It's not easy walking the streets of Cincinnati without bumping into someone who knows Jerry Judd.
When Judd was 3, his parents were killed in an automobile accident. People knew his father, Bob, a star athlete who played football for Xavier University in the 1950s. So when the senior Judd and his wife, Shirley, died, leaving behind three girls and two boys, the tragedy made local headlines.
"A lot of people knew our family background," acknowledges Judd, who is now vice president of treasury services at Denver-based Cath-olic Health Initiatives.
Judd and his brother were raised in the Buckeye State along with three other boys by Joan and Don Schmitt, themselves familiar figures in town. The Schmitt-family patriarch owns Shur-Good Biscuit Co., a cookie and snack distributor with annual sales of $30 million. Schmitt also owned a private swim club where, for 10 summers, Jerry worked along with his brothers. Although his sisters were raised separately, the close-knit families made sure they all spent time together.

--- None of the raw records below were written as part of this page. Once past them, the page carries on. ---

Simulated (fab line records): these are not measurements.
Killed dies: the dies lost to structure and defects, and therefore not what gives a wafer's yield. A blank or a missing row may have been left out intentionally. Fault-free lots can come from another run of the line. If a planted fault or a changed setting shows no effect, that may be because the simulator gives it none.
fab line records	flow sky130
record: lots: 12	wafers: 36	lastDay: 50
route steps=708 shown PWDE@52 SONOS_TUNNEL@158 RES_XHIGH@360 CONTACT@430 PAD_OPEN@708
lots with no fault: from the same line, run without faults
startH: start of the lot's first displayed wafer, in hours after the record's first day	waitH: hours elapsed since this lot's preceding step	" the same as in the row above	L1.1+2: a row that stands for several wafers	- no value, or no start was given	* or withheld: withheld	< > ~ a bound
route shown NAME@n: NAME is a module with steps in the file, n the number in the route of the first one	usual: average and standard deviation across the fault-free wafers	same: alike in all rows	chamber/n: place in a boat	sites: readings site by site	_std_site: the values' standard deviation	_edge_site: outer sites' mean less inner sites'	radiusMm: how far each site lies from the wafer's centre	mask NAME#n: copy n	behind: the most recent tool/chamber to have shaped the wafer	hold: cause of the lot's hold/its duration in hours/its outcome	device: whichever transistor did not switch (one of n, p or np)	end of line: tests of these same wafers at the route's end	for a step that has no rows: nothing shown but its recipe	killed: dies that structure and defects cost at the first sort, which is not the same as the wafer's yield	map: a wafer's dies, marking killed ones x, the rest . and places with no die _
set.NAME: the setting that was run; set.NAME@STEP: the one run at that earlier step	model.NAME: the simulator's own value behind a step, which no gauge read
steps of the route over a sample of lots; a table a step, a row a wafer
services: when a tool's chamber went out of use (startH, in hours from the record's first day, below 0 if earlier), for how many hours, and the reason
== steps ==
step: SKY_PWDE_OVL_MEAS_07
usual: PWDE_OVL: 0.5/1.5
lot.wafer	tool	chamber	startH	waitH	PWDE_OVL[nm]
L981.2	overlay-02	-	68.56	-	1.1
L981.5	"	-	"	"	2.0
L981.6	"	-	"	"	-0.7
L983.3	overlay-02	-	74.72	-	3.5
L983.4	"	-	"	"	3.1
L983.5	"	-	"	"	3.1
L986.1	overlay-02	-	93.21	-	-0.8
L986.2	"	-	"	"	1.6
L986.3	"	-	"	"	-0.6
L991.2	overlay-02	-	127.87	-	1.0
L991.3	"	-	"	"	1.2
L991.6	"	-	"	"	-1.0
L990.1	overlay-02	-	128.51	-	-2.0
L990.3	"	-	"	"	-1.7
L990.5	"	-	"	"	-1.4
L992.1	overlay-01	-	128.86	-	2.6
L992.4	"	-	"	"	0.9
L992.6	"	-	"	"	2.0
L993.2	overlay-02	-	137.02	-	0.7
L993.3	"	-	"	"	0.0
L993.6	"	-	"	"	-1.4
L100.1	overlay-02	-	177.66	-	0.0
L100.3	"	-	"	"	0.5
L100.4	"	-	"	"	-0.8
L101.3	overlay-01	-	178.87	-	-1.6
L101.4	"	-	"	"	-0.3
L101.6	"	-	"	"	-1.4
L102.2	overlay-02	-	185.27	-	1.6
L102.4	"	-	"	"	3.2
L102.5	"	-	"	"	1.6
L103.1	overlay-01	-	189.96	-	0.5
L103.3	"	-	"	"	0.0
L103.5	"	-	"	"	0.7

"I could have gone down a different path and could have been a lot less fortunate," Judd reflects. "I think part of my success today is actually attributable to their upbringing."
At 34, Judd has packed more into his career than many healthcare finance veterans. A graduate of Notre Dame, he early on received his certification as a public accountant. In one three-year clip, he landed a job as a financial analyst at Sisters of Charity Health System in Cincinnati, quickly moved up through the ranks to director of treasury services, and snapped up a master's degree in business administration by attending night school.
Fresh out of business school, Judd was persuaded by his former boss and mentor, Robert Halonen, to get his certification as a chartered financial analyst, or CFA, the investment professional's equivalent of the certification of public accountants. It takes three years of sequential testing to pass the rigorous exam, and when Judd began the process, he had 4-month-old twins at home and $200 million of investment assets under his watch at work. That total rose to $1.2 billion by the end of 1996.
"This is where his mentoring really pushed me," says Judd, who earned the certification in 1995. "I do feel very proud of that because there aren't that many CFA CPAs."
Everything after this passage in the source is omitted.